Defendants, along with another alleged participant (co-indictee), were indicted for the offense of armed robbery in the taking of a certain sum of United States currency from the person of another "by use of a gun, the same being an offensive weapon." Both of these defendants appearing in these appeals were jointly tried and convicted and each sentenced to serve a term of ten years. Held:
1. While all of the enumerations of error in the two cases are not identical, the review here will still be considered simultaneously. The defendants here were also jointly indicted and tried for the offense of criminal attempt to commit robbery as well as the armed robbery here involved. They were acquitted of the criminal attempt occurring earlier on the same day as the alleged crime here charged.
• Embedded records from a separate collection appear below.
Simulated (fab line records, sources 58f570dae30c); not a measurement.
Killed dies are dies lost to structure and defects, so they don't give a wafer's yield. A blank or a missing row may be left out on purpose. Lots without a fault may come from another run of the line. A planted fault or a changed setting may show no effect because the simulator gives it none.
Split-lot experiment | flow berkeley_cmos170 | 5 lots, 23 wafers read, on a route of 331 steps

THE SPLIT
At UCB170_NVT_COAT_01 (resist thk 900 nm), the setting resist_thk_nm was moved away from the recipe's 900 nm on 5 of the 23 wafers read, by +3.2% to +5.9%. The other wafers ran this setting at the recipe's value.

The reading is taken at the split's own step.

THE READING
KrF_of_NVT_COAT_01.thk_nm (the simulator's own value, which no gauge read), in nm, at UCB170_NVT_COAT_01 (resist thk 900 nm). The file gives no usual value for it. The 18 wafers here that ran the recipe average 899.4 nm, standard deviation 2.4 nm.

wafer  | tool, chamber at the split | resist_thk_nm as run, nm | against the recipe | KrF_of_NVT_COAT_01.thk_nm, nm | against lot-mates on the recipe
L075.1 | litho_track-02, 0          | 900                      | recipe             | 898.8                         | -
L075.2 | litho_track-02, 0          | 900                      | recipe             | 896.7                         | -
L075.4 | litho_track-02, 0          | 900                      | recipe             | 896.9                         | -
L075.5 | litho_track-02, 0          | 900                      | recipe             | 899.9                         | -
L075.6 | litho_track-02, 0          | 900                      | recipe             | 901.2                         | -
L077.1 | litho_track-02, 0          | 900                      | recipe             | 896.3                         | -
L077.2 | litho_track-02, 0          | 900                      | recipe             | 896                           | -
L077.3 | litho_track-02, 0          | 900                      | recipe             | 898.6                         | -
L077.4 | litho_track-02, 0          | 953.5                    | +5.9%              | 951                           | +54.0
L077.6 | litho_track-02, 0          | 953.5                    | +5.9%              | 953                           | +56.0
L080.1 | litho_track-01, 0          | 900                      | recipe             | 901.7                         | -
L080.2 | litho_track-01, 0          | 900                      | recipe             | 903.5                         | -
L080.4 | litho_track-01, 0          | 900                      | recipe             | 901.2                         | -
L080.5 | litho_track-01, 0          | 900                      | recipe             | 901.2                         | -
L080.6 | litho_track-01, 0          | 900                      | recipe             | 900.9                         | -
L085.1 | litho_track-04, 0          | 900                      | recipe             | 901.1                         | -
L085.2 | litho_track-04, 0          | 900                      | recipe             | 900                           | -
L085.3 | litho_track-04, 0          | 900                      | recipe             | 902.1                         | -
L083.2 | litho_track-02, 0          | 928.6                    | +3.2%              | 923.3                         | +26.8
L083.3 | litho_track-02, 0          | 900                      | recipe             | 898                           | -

The state's evidence here was that at about 1:40 a.m. on November 9, 1978, the two defendants who were involved (together with the co-indictee who pleaded guilty to the armed robbery offense) were seen together; an automobile was borrowed by one of them, and about 3:00 a.m., they attempted to rob one convenience store in Milledgeville, Georgia, but left when a key on the cash register caused it to emit a signal "indicating the wrong button had been pushed." As they fled one of the defendants here grabbed a bag of "candy corn" but as one of the employees attempted to grab it back a portion of the bag was torn causing some of the "candy corn" to spill. Shortly thereafter, they entered another convenience store with one of the participants carrying a .30-.30 rifle, took money from the cash register, including 22 or 23 one dollar bills and fled. After exiting the store a bullet was fired through the plate glass window. The automobile which had been borrowed was returned by the two defendants and the co-indictee to the owner at which time one of the defendants here had in his hand a number of crumpled one dollar bills and what "looked like a barrel of a rifle or a shotgun hanging down from under" the coat he had on.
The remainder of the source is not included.